I have a certain sense of loyalty to Clare College, Cambridge, where I spent five mostly happy years between 1986 and 1991, and part of that includes following the careers of my fellow alumni not just from my own year but those who attended after I left (like the sf writer China Miéville) and who graduated before me, or even those who, like the entertainer Richard Stilgoe, the poet Siegfried Sassoon and the mystic philosopher Thomas Merton, had attended for a few terms and got thrown out. (Interestingly my wife, who was also there for four years, cannot relate to my loyalty for the place at all.)
When I arrived, and challenged the Senior Tutor at one of those embarrassing get-to-know-you sherry parties to name someone famous in contemporary public life who had been at Clare, he named Matthew Parris, who had just a few months before resigned one of the safest Tory seats in the country to become presenter of ITV's best known current affairs program, Weekend World. I didn't know it at the time, but I encountered his legacy in the college when I served on the committee of the Clare College Students Association and became the resident wonk on constitutional issues; Parris had written the constitution and given the CCSA its name back in 1969. (The year after my term of office the name was again changed, to the Union of Clare Students.)
So I've followed his progress since. I've seen him in the flesh precisely once, at a Cambridge Union Society debate on the anti-homosexual Clause 28 of the 1988 Local Government Act, where he made a moving and effective speech about being a lonely and shy gay undergraduate at the tail end of the swinging sixties. It went better than his first speech in the Union Society chamber, an embarrassing debacle which he describes in painful detail. In fact much of this autobiography is taken up with embarrassing events described in painful detail. He fails as a diplomat, fails as a politician, and fails as a TV presenter (Weekend World was axed, largely because of Parris' own lacklustre performance in the chair), before finding his element in written journalism.

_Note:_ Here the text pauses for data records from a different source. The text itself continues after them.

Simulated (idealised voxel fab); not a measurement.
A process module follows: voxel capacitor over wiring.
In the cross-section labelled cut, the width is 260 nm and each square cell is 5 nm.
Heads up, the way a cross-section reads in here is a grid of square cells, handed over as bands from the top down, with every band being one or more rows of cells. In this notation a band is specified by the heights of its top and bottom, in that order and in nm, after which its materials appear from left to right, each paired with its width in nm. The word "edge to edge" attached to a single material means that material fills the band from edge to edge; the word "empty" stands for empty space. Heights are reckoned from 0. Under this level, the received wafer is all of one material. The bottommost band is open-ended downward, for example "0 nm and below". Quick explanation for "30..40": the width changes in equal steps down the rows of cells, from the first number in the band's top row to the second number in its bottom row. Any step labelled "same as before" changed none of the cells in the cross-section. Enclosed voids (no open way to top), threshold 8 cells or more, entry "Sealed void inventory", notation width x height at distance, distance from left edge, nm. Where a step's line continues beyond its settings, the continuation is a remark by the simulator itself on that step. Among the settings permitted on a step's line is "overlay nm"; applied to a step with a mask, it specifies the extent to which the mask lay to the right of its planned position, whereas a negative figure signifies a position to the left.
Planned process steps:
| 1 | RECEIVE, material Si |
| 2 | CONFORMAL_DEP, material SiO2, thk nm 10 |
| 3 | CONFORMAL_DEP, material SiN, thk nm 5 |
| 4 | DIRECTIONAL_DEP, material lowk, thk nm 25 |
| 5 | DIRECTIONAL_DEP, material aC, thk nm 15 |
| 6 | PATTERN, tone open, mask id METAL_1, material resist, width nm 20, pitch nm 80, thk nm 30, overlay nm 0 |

As with a lot of autobiography, particularly if it's written in a confessional style, one has to be cautious about feeling that one has got to know the author; what is written is fascinating, especially about his colonial childhood in Africa and Cyprus, but presumably much is unwritten as well. But I feel I would like Matthew Parris if I were ever to meet him socially. We are both fascinated by politics. I am gradually and reluctantly growing out of the kneejerk reaction that I acquired in the Thatcher years (years which he helped to bring about) that all Tories are irredeemably evil. Much of his thinking is also taken up with gay rights problems, to which I am very sympathetic though much less directly concerned. Also if he has a favourite continent it is probably Africa; I'm a devoted and practising European.
And in fact my career has eerily mapped his. Like him, I graduated from Clare College and headed for a niche which didn't suit me (in his case, the Foreign Office, in my case, academe). Both of us started working for the research department of a political party in our mid-20s (in his case, a decently paid berth under Chris Patten in the Conservative Party; in my case an unpaid position in the Alliance Party of Northern Ireland). Both our lives were changed by an election when we were 29 (he won his, and became the MP for West Derbyshire; I lost mine - badly - and emigrated to the Balkans). Now I am 36, the age at which he resigned his safe seat to embark on the risky path of a media career. I don't think the media will be my next destination, and I have more to lose than he did so cannot take the same risks, but my feet sometimes feel itchy...
The other thing I take from the book is what a difference a split second decision can make. The most significant act of Parris' political career was to rescue a small dog which was drowning in the River Thames, shortly before the 1979 election. The resultant favourable publicity was enough to get him the nomination for West Derbyshire, beating out not only another Clare graduate, Peter Lilley, who later became deputy leader of the party under William Hague, but also a smart London lawyer called Michael Howard, who is now the party's leader. The most hilarious moment in the book is when a reluctant Mrs Thatcher is compelled to present Parris with an award for his bravery at a ceremony attended also by the dog and its owners. The dog, excited by the occasion, humps Mrs Thatcher's leg in front of the full scrutiny of the press. Alas, those days were more discreet, and nobody mentioned it at the time. But it gave me a good laugh.